Maurras, organizer and leader of the political group Action Francaise and the newspaper of the same name, was a Catholic nationalist, a monarchist opposed to the parliamentary system, anti-Dreyfusard. and extreme anti-Semite. He was a prolific writer, the most influential in the ideas and ideology of far right-wing politics, and the advocate of "integral nationalism," in essence, France above everything. For a short time the young Charles de Gaulle was a disciple as were other prominent French figures.
Maurras, who was elected to the Academie Francaise in 1938, was loyal to the wartime Vichy regime, which he called a "divine surprise." He called D Day, June 6, 1944, "the eighth invasion of France." He inspired many of the policies of the Vichy regime, urging even stronger measures against Jews in France than were imposed by the infamous racial law of October 3, 1940.
Maurras was arrested in September 1944 and was sentenced to "national disgrace" and to life imprisonment for conspiring with the enemy, but was released in 1952. Every year the French Committee for National Commemorations chooses 100 individuals it considers significant in French history and includes them in an edition it publishes. In the 2018 edition it included Maurras, who born in 1868, 150 years ago.

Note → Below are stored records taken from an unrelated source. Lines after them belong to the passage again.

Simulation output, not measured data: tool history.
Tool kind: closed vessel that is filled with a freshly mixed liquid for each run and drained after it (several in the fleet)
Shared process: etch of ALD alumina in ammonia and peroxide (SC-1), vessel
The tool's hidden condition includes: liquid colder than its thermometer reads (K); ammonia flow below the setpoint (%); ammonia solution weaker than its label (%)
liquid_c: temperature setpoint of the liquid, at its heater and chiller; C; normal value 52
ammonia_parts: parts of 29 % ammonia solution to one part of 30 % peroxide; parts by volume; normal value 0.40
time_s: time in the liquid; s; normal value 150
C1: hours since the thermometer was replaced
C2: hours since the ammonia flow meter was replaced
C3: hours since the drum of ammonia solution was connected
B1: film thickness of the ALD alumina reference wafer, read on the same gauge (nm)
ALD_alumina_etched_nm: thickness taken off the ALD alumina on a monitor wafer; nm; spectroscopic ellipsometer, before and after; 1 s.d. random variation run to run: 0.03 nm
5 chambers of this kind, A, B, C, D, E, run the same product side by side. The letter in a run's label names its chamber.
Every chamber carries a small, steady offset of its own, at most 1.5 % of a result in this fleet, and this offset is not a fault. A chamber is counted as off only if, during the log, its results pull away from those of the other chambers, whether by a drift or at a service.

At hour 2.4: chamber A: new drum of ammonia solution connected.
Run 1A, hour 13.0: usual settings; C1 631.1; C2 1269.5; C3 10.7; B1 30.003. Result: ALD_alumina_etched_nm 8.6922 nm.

However, as a result of public concern, the French minister of culture ordered the entire edition to be withdrawn, and to be reissued without mention of Maurras, thus "removing the ambiguity that was likely to divide French society." This may be the case, but there was no ambiguity about Maurras; he was the most influential anti-Semite in France.
An edition of National Commemorations planned to include the writer Louis-Ferdinand Celine, but this too was abandoned. Celine was a celebrated and successful writer, regarded by many as brilliant and a cultural icon, but also a virulent anti-Semite who wrote a number of strongly anti-Semitic pamphlets. He was a supporter of the Nazi and Fascist regimes, and of Vichy. During the Occupation he was friendly with the Nazis and denounced Jews, often in filthy slang and obscenities. In 1950 he was convicted in absentia of collaboration with Germany during the war, sentenced to one-year imprisonment, and declared a "national disgrace," but he was quickly granted amnesty and returned to France.
The present issue concerning Celine relates to the principle of free speech. The publisher Gallimard planned to publish in its prestigious Pleiade edition a collection of Celine's writings which included his anti-Semitic articles, written between 1937 and 1941 and never republished. Gallimard explained that censuring the anti-Semitic pamphlets "prevented light being shed on their ideological roots and only attracts unhealthy curiosity." However, due to considerable criticism, and forceful statements by Serge Klarsfeld, the Nazi hunter, who held that Celine wrote of Jews in a "terrible manner, " Gallimard decided to suspend publication.
France is attempting to deal with falsification of history. The Gayssot Law of July 13, 1990 makes it an offence to deny the existence of a crime against humanity as defined by the London Charter of 1945, that became the basis of the Nuremberg trials of Nazi leaders. Therefore, Holocaust denial is prohibited. This was borne out in a trial on June 6, 2017 concerning a journalist, Ariane Chemin, who had written in Le Monde an article pointing out the lies of Robert Faurisson, the most notable Holocaust denier in France. The court acquitted of her of defamation because she told the truth about his denials of the Holocaust.
It is encouraging that France has recognized that history cannot be changed, that Nazi gas chambers did exist and function, that the Holocaust happened, and that "post-truths" are not acceptable. The executioners were, as French historian Pierre Vidal-Naquet said, "instruments of a murderous ideology." In this spirit, the truth will prevail.